# Interactive data access and visualization
This notebook enables you to explore the AE data catalog options using a graphical user interface (GUI). You can toggle between data options and visualize the data options-- including available data options, spatial and temporal subsetting, and model types-- using a simple and interactive panel. After retrieving data, this notebook also shows you how to generate an interactive map of the data. Finally, you will learn how to easily export the data in various file formats. 

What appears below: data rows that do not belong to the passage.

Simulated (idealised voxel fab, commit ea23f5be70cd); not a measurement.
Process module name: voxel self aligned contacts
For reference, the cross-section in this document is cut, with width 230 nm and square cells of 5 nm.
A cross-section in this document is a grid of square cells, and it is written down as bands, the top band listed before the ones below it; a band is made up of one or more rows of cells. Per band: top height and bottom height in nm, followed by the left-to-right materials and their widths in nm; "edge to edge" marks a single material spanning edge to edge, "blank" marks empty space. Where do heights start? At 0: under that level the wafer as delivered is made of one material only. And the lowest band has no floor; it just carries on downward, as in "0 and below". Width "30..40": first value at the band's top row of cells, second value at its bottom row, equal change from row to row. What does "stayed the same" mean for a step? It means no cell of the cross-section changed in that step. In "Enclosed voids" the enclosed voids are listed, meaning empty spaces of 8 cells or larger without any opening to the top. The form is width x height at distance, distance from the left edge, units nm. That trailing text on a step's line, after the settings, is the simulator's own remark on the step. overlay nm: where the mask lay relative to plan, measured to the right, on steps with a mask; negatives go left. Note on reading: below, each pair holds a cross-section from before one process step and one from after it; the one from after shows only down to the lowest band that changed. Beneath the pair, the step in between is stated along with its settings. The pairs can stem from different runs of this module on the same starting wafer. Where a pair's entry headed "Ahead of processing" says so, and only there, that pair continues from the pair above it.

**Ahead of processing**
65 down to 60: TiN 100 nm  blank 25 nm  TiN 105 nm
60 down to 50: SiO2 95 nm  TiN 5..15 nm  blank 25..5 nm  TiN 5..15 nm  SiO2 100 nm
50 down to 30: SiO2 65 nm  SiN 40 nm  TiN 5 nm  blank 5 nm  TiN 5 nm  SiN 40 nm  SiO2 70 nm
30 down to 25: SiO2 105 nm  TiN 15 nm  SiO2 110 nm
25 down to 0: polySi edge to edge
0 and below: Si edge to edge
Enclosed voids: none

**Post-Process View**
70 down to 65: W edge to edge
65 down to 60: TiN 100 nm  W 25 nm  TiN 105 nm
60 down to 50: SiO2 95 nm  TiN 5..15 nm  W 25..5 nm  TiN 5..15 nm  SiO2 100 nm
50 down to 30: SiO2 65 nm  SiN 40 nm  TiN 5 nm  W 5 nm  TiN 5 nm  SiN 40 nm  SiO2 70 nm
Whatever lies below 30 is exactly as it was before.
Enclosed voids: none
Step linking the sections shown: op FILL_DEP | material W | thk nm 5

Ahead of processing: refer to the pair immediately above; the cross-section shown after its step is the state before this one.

This notebook the python library [climakitae](https://github.com/cal-adapt/climakitae), our AE toolkit for climate data analysis, and the python library [climakitaegui](https://github.com/cal-adapt/climakitaegui), which facilitates the generation of interactive panels and plotting.

In [1]:
import climakitae as ck
import climakitaegui as ckg

## Step 1: Select data
We can call `Select` to display an interface from which to select the data to examine. Execute the cell, and read on for more explanation. To learn more about the data available on the Analytics Engine, [see our data catalog](https://analytics.cal-adapt.org/data/). 

In [2]:
selections = ckg.Select()
selections.show()



In [3]:
selections



Nothing is required to enter these selections, besides moving on to Step 2.

However, if you want to preview what has been selected, you can type "selections" alone in a new cell. This stores your selections behind-the-scenes.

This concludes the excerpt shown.